Why You Could Soon Need a Passport for Domestic Flights
The Real ID Act has been in the works for almost a decade. The law, which basically requires states to get extra information (and to store that information in a central database) to verify a person’s identity before issuing an ID, is now officially in effect.
New ID laws now in effect (in most states)
However, a number of states have yet to comply. Most of these have been granted some sort of extension before they have to issue the new IDs. New Jersey, for example, has been given nine extra months to comply because it is “taking steps” towards Real ID. Missouri, meanwhile, has told its citizens that they will have at least four months notice before they are required to use the new IDs at airports at government buildings around the country.
As the Real ID deadline approached late last year, it looked like a few states would not be able (or willing) to comply. However, a significant number have to be granted extensions or waivers. New Jersey, Minnesota, Arizona, Illinois and a host of other states have not yet required their citizens to get the new IDs even though the deadline has passed.
A potential problem
Why not? Some state legislatures consider the whole idea an overuse of power by the federal government. Others are concerned about requiring citizens to come up with the necessary documents and proofs if they are merely trying to get a drivers’ license.

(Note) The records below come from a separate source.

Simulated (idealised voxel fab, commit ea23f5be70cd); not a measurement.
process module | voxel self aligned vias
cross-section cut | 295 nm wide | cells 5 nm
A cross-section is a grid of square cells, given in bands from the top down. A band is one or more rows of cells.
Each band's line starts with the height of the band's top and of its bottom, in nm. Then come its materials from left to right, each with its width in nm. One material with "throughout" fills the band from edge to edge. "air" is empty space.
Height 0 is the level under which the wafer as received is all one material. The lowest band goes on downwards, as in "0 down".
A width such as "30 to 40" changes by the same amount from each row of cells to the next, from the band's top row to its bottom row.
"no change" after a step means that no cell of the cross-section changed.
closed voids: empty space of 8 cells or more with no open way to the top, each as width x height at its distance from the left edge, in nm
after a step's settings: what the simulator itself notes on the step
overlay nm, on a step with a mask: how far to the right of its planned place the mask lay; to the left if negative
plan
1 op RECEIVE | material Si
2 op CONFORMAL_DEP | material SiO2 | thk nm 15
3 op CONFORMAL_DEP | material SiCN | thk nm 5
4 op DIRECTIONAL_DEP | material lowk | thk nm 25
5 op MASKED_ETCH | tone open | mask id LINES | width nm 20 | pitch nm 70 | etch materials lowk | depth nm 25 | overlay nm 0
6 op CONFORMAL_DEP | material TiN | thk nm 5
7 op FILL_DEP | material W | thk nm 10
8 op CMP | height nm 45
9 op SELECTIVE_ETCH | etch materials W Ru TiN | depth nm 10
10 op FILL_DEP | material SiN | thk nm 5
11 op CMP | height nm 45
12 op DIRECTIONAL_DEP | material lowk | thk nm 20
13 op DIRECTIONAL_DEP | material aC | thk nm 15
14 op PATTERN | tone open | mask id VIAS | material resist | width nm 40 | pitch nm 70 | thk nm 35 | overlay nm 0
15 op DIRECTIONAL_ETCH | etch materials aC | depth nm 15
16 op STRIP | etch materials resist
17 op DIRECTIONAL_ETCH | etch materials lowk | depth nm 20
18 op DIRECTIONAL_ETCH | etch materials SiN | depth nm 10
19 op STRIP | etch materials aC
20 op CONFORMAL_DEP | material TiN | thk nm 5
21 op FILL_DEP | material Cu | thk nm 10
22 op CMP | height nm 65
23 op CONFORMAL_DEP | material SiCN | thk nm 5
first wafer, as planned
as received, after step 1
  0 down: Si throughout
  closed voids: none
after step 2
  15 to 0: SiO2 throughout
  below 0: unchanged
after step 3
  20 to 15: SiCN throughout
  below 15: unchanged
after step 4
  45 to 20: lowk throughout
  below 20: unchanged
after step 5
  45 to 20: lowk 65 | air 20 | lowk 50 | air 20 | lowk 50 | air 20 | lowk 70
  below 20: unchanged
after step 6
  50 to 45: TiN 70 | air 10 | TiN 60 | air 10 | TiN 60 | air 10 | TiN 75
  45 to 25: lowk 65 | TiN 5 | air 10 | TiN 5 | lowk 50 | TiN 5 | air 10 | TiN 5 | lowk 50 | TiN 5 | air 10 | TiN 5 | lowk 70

A Real ID will be a kind of national ID that people will need to use if they want to gain access to federal buildings. More importantly, it will be required by the TSA at airport security checkpoints. Travelers will need (or "already need" in most states) to have a Real ID in order to fly. Homeland Security’s website explains: "The Act established minimum security standards for license issuance and production and prohibits Federal agencies from accepting for certain purposes driver's licenses and identification cards from states not meeting the Act's minimum standards. The purposes covered by the Act are: accessing Federal facilities, entering nuclear power plants, and, no sooner than 2016, boarding federally regulated commercial aircraft."
Flying will be the biggest issue for most people whose states aren’t issuing the new IDs. Eventually people without a Real ID won’t be able to pass through TSA checkpoints, which will be included under the law because the TSA is a federal agency.
An easy solution?
For fliers from Minnesota, New Jersey, Arizona and other non-compliant states, Real ID could spell trouble. There is an easy way around all of this, however. The other ID accepted by federal agencies is a US passport. People with passports can easily avoid the whole Real ID issue. The problem for some will be that getting a passport is more time-consuming than getting a drivers’ license, and it might not seem worthwhile if you only plan on making the occasional domestic flight. For frequent travelers who live in New Jersey, Minnesota or other non-compliant states, a passport could be the best solution.
Washington seems to be giving states a lot of leeway for the time being. While it might be a pain, passports could eventually be the silver bullet that will allow travelers to fly whether or not their state adopts the Real ID. At least in some cases, it looks like this will be an ongoing debate at the state level, and there is no guarantee that every state will comply.